There was almost a whiff of fatalism around Scott Morrison.

There was almost a whiff of fatalism around Scott Morrison yesterday. “Bill Shorten is taking this next election for granted. Bill Shorten is sitting there wondering what curtains are going to be put in his office,” the sudden Prime Minister harrumphed. Then possibly taking into account the newly precarious state of Wentworth and Julia Banks pulling the pin in robust style, he offered this concession: “Bill Shorten can take the next election for granted if he likes.” Between that and being grilled on whether former aspiring prime minister Peter Dutton might have a date soon at the High Court, it all seemed less fun than the patriotism of the day before. As he tweeted then: “Today I gave each of my ministers a lapel pin with the Australian flag on it. I’ve been wearing this for many years now. The reason I wear it is because it reminds me every single day whose side I’m on. I’m on the side of the Australian people.” Let’s put aside the need for such reminders. Let’s also put aside for a moment that someone on Reddit has managed to quickly but lovingly curate a collection under the self-explanatory headline, “Here are some photos of Scott Morrison not wearing the Australian flag pin he claims to have worn ‘every single day’.” He doesn’t have one on in his Twitter profile shot. (Finance Minister Mathias Cormann did have his on yesterday, which at least offset the 50 Shades of Dismay quietly colliding on his face as he — presumably — contemplated last week.) Anyway, a flag pin is a soft option and serves as a reminder ScoMo didn’t grow up in Sydney’s Sutherland Shire but is a blow-in from the eastern suburbs. A more Cronulla move would be to get a tattoo of the Southern Cross inside each eyelid, each blink delivering a reminder in stereo. Though Strewth correspondent Stephen McDonald suggests a sturdier alternative: “You could have just had your eyelids pierced with the holes in the shape of the stars of the Southern Cross.”

Knuckle up

Speaking of Julia Banks, the only MP in the government to have wrested a seat from Labor at the last election yesterday dropped a bunker buster of an announcement of her decision to bail at the next election. Indeed, she went as far as citing bullying and intimidation. Who among her colleagues was destined to respond with just the right words? Step forward Craig Kelly, like a jolly creature emerging from his burrow into the preferred natural habitat that is a Sky News studio, where he bestowed this belated wisdom upon her: “You’ve got to roll with the punches.”

Over water matter

The missive in our inbox started with what we initially mistook for an announcement from Peter Dutton: “I’m on your side when times get rough / And friends just can’t be found / Like a bridge over troubled water.” A little left-field, but Dutton’s been through a bit. But then we remembered we were not an au pair in a spot of visa trouble and realised it wasn’t Dutton at all, but publicist Max Markson pumping out yet another of his enthralling tenuous press releases.

Looking for trouble

Some stuff just won’t die. When Anthony Albanese mused on the special envoy role carved out of the ether as a “make-work program for Tony Abbott to keep him out of trouble, to send him away from partyroom meetings”, a short exchange followed.

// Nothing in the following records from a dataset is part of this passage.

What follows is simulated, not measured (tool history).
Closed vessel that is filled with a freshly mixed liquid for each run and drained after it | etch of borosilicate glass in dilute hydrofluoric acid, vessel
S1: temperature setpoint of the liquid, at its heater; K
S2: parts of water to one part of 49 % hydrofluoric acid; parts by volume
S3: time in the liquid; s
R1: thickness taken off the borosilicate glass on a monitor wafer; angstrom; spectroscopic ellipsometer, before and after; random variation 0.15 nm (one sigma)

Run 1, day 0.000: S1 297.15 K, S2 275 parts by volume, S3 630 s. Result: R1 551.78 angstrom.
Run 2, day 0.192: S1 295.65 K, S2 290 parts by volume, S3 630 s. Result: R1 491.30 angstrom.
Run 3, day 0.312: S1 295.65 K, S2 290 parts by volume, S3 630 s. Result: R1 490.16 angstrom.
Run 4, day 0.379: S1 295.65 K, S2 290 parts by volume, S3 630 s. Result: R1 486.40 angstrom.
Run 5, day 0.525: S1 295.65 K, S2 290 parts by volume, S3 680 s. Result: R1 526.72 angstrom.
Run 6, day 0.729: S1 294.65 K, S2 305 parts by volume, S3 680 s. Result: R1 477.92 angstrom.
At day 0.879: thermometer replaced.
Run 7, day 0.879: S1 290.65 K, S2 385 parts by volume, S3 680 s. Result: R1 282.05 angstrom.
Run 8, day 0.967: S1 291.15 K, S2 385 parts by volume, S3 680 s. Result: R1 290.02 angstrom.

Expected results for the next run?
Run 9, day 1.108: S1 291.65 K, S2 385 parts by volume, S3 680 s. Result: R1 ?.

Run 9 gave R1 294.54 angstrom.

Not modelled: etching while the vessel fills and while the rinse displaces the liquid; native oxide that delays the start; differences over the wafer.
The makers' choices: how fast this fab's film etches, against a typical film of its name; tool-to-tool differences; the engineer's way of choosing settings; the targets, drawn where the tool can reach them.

Journo: “If this is a job to keep aspiring leaders away from the main game, does that mean you’ll be taking it on if Labor wins the election?”

Albo: “Well, I don’t think that’s a question that is deserving of an answer.”

(On a brighter ALP note, Tony Burke and Julian Hill put out a release under a heading that made them sound like doomed explorers: Burke and Hill.)

No stuffing here

A brief post-coup exchange on FiveAA between David Penberthy and Will Goodings and their guest Christopher Pyne: “Do you ever just think, ‘Stuff this for a joke, I have been there for almost three decades and have had enough?’ ” Replied Pyne: “I have never thought ‘Stuff this for a joke’, no.”

No frocking around

The Australian’s opinion editor, Alan Howe, has met up again with former Israeli PM Ehud Barak in Melbourne. Israel’s most decorated soldier turned up for lunch dressed, for better or for worse, as a man. Barak was disguised as a woman, and in a darker mood, back when he commanded a mission to “deal with” three Palestinians involved in the Munich massacre of 11 Israeli Olympic athletes. Howe reports the 76-year-old is in good shape: “I don’t reckon his dress size would have changed at all.”